This is where the World Power Index (WPI) comes in. Designed as a framework for analysing national power, the WPI looks at three interrelated dimensions: material capacities (such as the economy, defence, and scientific research), semi-material capacities (like population, wellbeing, and consumption), and immaterial capacities (including culture, communication, and cosmopolitan appeal). This trio allows us to observe not only how resources accumulate, but also how they combine and function together. More importantly, as the product of the broader theoretical framework behind it, the WPI introduces a shift in perspective: it treats power as a multidimensional phenomenon, where capacities interact dynamically within an international geostructure that is constantly evolving.

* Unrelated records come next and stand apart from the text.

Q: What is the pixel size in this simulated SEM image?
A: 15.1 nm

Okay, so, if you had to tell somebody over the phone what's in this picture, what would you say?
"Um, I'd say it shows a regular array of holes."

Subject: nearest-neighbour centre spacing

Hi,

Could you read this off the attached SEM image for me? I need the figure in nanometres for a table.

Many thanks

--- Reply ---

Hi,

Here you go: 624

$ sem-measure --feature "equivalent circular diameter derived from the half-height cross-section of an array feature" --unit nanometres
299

The WPI doesn’t aim to replace other approaches, but to complement them with a lens more attuned to historical trajectories, specific roles, and unconventional forms of global projection. One of its key contributions is to make the Global South more visible—not just in its internal diversity, but also in its collective contribution to a complex and changing global architecture.
In an increasingly interdependent and competitive international system, power is not only being redistributed—it is also concentrating in specific areas of the Global South that have managed to combine growth, institutional stability, and international coordination. These concentrations do not necessarily rival the major powers, but they do introduce new geopolitical reference points, new governance platforms, and new interlocutors for global agendas.
Regions such as South Asia, Southeast Asia, and parts of South America have seen significant increases in national power over the past three decades. Yet the most revealing development is not simply the rise of certain countries, but the fact that this power is being organised through networks rather than hierarchies. The expansion of alliances like the BRICS—in its expanded version—or non-Western interregional frameworks has allowed these actors to move beyond their traditional role as passive recipients, becoming instead catalysts of new geopolitical dynamics.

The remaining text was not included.